A media lorry watcher gives us some information from ferry-operator DFDS, which says that, on 1-2 January, 1,351 vehicles went through the Port of Dover. That compares with 3,239 last year, a cut of more than half in traffic volume over the year.

The agency Bloomberg gives us rather more information, although it amounts to the same thing. Between 7 am on 31 December and 7 am on 4 January, lorry crossings at Dover averaged a thousand daily, compared with 2019 when the average was 6,500. On Monday morning, the traffic was light, with no sign of hold-ups at the Eastern Docks.

However, Richard Ballantyne, chief executive officer of the British Ports Association says that this is “probably the calm before the storm”, observing that, “It’s always quite quiet after the new year”.

Apart from the New Year’s holiday, the relative quiet is put down to companies ordering early in anticipation of potential delays, and a reduction in demand because of the temporary closure of France’s border in late December.

Another factor has been a deliberate policy of some trucking groups to avoid Dover and to delay truck movements for a few weeks until there is some sense of where the problems lie.

This is confirmed by Jon Swallow, co-founder of Jordon Freight, which ships goods between the UK and the EU. But he sees trouble ahead after taking multiple calls from businesses on Monday which believed that the Christmas Eve trade deal relieved them of the need to file paperwork to cross the Channel.

Swallow notes that their optimism is misplaced. Firms will still need to file customs declarations and comply with other new formalities due to Brexit, he says, adding: “We’re so shocked. These are not small companies”.

Delays and diversions, however, seems to be having an effect. There have been reports (by Reuters and others) of empty shelves in a Paris branch Marks & Spencer. Items out of stock included sandwiches, salads and a turkey tortilla with curry. A spokesperson for M&S said the border controls were causing delays to deliveries, although it was working on the problem with suppliers.
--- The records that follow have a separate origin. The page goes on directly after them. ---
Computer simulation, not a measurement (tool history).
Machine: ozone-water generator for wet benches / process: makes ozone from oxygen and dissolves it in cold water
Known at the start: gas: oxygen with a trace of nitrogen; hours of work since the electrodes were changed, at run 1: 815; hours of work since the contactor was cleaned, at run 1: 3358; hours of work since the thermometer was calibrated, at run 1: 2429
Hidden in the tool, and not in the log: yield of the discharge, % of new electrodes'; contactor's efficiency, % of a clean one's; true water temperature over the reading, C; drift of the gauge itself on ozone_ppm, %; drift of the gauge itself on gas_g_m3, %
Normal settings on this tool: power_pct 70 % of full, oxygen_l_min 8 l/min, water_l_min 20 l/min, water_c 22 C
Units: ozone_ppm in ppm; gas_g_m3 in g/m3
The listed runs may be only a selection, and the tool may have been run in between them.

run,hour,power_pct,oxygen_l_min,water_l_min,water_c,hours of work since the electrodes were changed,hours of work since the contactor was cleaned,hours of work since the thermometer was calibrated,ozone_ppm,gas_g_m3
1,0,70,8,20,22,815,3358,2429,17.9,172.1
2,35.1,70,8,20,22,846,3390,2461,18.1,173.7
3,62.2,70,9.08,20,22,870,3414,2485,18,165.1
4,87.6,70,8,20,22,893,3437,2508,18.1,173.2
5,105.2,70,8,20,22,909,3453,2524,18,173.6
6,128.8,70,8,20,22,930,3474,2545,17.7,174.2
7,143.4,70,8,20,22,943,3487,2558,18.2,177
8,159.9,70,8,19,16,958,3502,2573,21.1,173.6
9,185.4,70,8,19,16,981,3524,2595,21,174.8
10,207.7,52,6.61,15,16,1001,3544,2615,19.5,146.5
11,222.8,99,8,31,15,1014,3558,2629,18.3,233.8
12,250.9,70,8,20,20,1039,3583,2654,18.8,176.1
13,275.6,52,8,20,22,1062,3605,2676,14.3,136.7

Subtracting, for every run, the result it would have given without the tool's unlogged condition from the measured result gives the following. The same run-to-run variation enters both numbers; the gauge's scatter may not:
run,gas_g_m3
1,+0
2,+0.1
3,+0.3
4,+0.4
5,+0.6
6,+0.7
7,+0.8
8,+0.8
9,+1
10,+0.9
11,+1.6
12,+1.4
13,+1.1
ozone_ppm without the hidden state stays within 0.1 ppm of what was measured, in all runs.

Paris wasn’t the only location affected though. Other reports had the M&S branch in Dundrum Town Centre in Dublin running with empty shelves. A section of the chilled goods area, which usually contained pre-prepared chicken products, was bare and other fridges also contained empty sections.

That may have something to do with a small number of trucks being turned away from Dublin Port, although local officials seem to be making light of the matter. The head of Revenue’s operations at Dublin Port, Tom Talbot, says that in the “early days, things at the Port are very much bedding down”. He expects it will bed in “very, very quickly”.

Nevertheless, as reported on this blog nearly three years ago, the Irish have been taking measures to by-pass the UK to avoid problems in UK ports arising from the use of the so-called “land bridge” route to continent.

Picked up by the Financial Times – trailing in our wake – we see them report that direct freight shipments to European mainland have been increased.

One current example is the ferry operator, Stena Line. It is doubling its pre-Christmas capacity on its direct freight link between Rosslare in south-eastern Ireland and the French port of Cherbourg. Although sailing times are longer on direct sea crossings, Simon McKeever, chief of the Irish Exporters Association, says there is a good demand for such routes.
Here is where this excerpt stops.